Q & A with Romain Grosjean
|By Simon Strang||Sunday, May 2nd 2010, 16:45 GMT|
Until halfway through last year, former Formula 3 Euro Series and GP2 Asia champion Romain Grosjean's career appeared to be on the up. But then his GP2 title campaign started to go awry just before he accepted a mid-season Formula 1 invitation from Renault, which ended in disappointment and the loss of his seat.
Ousted from F1 so soon, Grosjean has taken the unusual step of switching to the new GT1 World Championship with Matech Ford to reinvigorate his career. He explained his plan to AUTOSPORT.
Q. Is this a new career for you, a new challenge, or a stop-gap while you find your way back into Formula 1?
Romain Grosjean: It is not a new life, it is not forgetting Formula 1, I don't hide that my aim is to go back to F1 next year for sure. But on the other hand driving is my passion and it is my job as well. So when this opportunity came up... it's a world championship with some good cars.
It's a new experience for me and maybe for the future it can help. And for sure I'm still trying to get the good contacts and the good opportunities to go to F1 next year. But for this year this opportunity came up. It is not like I want to switch my ideal career. It's just one year, but I want to drive, I enjoy driving and when the chance came I thought it was good to take it.

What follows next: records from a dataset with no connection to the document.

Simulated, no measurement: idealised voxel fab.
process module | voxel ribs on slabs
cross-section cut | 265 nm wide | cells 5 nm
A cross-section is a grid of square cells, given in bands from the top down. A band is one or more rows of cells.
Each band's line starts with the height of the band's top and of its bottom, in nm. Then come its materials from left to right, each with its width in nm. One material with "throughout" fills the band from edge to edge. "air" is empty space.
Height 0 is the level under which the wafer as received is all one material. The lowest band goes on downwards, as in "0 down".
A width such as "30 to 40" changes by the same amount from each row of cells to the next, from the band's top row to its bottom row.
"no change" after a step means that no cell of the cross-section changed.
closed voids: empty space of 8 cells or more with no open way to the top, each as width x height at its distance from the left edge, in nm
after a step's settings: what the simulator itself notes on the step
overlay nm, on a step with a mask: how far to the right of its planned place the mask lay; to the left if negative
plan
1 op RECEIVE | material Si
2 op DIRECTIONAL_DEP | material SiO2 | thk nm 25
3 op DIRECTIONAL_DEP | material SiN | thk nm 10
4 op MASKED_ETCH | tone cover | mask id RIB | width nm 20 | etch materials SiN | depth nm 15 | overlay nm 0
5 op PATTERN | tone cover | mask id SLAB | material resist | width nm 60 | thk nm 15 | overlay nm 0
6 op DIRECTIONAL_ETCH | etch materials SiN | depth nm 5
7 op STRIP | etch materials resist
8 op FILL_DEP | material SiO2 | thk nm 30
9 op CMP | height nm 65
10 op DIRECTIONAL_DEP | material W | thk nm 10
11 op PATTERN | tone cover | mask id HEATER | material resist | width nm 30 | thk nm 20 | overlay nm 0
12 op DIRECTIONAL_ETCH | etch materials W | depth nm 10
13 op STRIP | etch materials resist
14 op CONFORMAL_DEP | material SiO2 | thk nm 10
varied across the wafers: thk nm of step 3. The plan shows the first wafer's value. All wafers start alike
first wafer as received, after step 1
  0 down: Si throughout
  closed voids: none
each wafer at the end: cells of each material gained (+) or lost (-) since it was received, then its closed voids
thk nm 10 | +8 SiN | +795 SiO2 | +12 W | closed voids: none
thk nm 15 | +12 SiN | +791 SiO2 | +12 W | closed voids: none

Q. So you considered it to be more valuable to be racing rather than being a test driver for an F1 team?
RG: Yes. It is worse sitting at home and waiting. If you wait at home nobody will call you, but if you race your name is still around, you still meet journalists and this is very important.
Q. How it ended for you in F1 can't have been very satisfying, how disappointed are you with the way things turned out?
RG: When you look in detail at my results compared to Fernando [Alonso], as we say in French, I don't have to be afraid. I was two tenths slower sometimes, with a difficult car to drive and a difficult environment. So when I looked back I don't have any regrets. I gave my best and I think I did very well. It didn't show on the timesheets or the results, because we were 16th or 17th, but when I look at look back at it, I think I did a good job and I deserve a real chance.
Q. When you go back next time is there anything in particular you've learned from your first experience that you can use to take more advantage of another chance?
RG: For sure. I'm now stronger. It was a tough experience for sure, but I grew up a lot last year and if I go back to F1 that will help me. It's helping me today to race and to be a professional driver.
Q. There is a new regime at the helm at Renault, do you feel you could ever go back there, or would you want to go in a new direction?
RG: I think a new direction. Mr [Gerard] Lopez and Eric Boullier are doing a very good job this season so far. It is impressive to see Renault back near the top of the times.
Q. Frustrating for you?
RG: Yes, if I was in the car it would be different for me, but this is life. I have some good contacts with them and hopefully we can find something for the future.
Q. Are you talking to anybody at the moment?
RG: I will be in Barcelona and Monaco to have some meetings and see people and then we will see. It is only the beginning of the season and so far and there have been no big moves.
Q. How big has the adaption process been from formula cars to GTs?
RG: I think if you're open minded and you approach it with intelligence you can do it. When there is four wheels and one steering wheel, you brake late and accelerate early, you can do a good time.
Q. Do you think winning the FIA GT world championship would be the springboard you need to resurrect your F1 career?
RG: It cannot be a bad thing. Being the first person to become the FIA GT world champion would be good. I think it is a good experience to take, it is teaching me some new things. Maybe when I retire from Formula 1, and go back to GTs, at least I have one year of GTs and people will sign me.
Q. Are you looking at any other opportunities?
RG: There is Le Mans, the ALMS, there is DTM. There are many championships which are interesting when you open your mind. I guess the DTM is something very interesting. The Le Mans 24 Hours is fantastic and one of my dreams as well. GTs if it goes well and the championship grows could be very good too.
But at the moment F1 is the absolute dream for sure and if I can go back I will. But then I think you can still enjoy your life if it doesn't happen - ask Tom Kristensen if he is happy with his career and you will get the answer.
Q. The Ford has not been changed in terms of equalisation for Silverstone, how will that effect things?
RG: We didn't have any changes on the Ford but many other cars lost weight, gained weight, got a bigger limiter. At the moment we are not so good, especially with the 40kg of ballast after our win in Abu Dhabi.
Q. Is it going to be one of the series where certain tracks suit certain cars?
RG: Maybe. But hopefully the FIA will do a good job and we can have some equal cars and a good fight for the championship.
Q. What do you make of the new Silverstone?
RG: Well nothing special. I think we lost Bridge and the complex, which was very nice and we haven't gained much with the new parts. I'm not 100% convinced.
Q. Some of the fast kinks look tricky in a GT car.
RG: It is but with the single-seater cars... I think the Formula 3 cars are flat out and Formula 1 is going to be very fast as well and it doesn't give any new opportunities for overtaking really. That is a bit of a shame.